Building trust in media

Wikipedia Examples

Mark asked me to put together a more complete collection of Wikipedia example articles.

These are a few of the articles I’ve marked up, with the goal of automating the process of converting existing quotes to Contextual Citations:

Ruth Bader Ginsburg

Ruth Bader Ginsburg: Example Wikipedia article


  1. Ruth Bader Ginsburg
  2. Hillary Clinton **
  3. Donald Trump **


  1. Pride and Prejudice
  2. Hamlet


  1. Inauguration of John F. Kennedy
  2. 2000_MI6_attack


  1. Manned Orbiting Laboratory
  2. Syphilis


** These articles have been completely marked up, including Books that are not available online.


Converting to Contextual Citations

Here’s how I imagine’s Contextual Citations could be integrated with Wikipedia:

Phase 1: Manual Editing

In phase 1, citations from sample articles could be manually marked up.  This trial-run would most likely start with less high profile pages. If this were successful, Wikipedia Editors could be given the ability to mark up citations through the editor and citations could be indexed, either manually or automatically upon publication. Since most people would not know about the ability to create contextual citations using the Wikipedia editor, this phase would also be fairly low-profile.

Improving the accuracy of the returned CiteIt Context is a precondition for greater adoption.

  1. The context returned by the web service needs to be more accurate (I’ve cataloged some of the bugs below).
  2. The number of “misses” where the web service incorrectly fails to find the context needs to be reduced.
  3. The speed and scalability of the web service need to be improved.
    • Right now it takes hours to process the Donald Trump article.  The Donald Trump and Hillary Clinton articles were chosen as sample articles because they has a high number of web citations.

Phase 2: Automatic Conversion:

My friend Bryan said that it should be possible to retroactively go back and automatically convert all of Wikipedia quotes to use CiteIt’s Contextual Citations, assuming the Pareto principle that roughly 80% of the citations could be converted with a script following some straight-forward rules and the remaining citations would have to be manually processed.

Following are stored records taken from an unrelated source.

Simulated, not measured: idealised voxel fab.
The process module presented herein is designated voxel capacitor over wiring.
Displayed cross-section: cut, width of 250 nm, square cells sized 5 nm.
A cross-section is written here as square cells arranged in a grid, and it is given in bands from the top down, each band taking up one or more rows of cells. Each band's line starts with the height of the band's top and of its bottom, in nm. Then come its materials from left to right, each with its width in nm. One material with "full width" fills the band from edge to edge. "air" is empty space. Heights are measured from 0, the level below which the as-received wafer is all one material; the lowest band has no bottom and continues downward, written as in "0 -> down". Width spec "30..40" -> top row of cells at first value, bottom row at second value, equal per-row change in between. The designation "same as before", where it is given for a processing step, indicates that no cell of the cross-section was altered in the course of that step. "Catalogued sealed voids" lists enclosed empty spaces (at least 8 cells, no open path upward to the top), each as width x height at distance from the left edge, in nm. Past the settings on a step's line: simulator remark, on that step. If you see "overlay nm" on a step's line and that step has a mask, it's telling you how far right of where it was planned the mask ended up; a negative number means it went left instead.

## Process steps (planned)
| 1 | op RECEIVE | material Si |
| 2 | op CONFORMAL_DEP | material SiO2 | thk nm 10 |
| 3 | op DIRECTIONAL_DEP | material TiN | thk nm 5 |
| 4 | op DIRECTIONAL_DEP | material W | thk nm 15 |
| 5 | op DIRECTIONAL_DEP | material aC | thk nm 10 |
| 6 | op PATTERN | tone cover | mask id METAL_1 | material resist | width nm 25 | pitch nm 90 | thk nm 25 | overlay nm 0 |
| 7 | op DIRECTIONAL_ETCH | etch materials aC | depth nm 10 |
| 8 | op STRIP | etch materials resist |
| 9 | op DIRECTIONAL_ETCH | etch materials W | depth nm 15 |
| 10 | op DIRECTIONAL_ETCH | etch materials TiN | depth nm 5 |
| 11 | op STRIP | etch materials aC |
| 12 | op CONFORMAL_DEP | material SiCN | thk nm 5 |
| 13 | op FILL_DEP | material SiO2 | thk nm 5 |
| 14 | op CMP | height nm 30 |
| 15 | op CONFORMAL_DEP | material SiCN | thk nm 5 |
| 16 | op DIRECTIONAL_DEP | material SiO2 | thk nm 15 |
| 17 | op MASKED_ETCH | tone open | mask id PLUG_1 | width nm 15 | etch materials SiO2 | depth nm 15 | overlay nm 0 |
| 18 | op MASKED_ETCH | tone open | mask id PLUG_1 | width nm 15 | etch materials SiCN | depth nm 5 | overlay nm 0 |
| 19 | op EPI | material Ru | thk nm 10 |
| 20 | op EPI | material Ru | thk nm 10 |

With that in mind, I set out over the past month to do a fairly thorough analysis of the types of issues that we could encounter if we chose to automate the conversion. As part of the process, I would hope to create a database of citations to be “upgraded” and an interface for reporting and fixing bugs

From this database, we could both:

  • Analyze the accuracy of the program that converts quotes to Contextual Citations
  • Capture the human corrections to the program’s output

Machine Learning Option

If someone wanted to automate this process further, this process might be a good candidate for machine learning but the Wikipedia community’s philosophy towards automation and error-handling would determine how the technology is developed.


Analyzing Errors:

I did a more thorough job of analyzing the Hillary Clinton and Donald Trump articles, going through every quotation in the article (excluding the references at the end of the article) and marking each quote up with a q-tag and CSS classes, indicating the reason why the citation couldn’t be properly matched.

You can see highlights of all the errors if you click on the blueShow Citation Errors” button in the upper-right corner of the yellow header:

Screenshot: Show Citation Errors


Error Codes:

Below is a list of the CSS error classes created when marking up sample Wikipedia articles.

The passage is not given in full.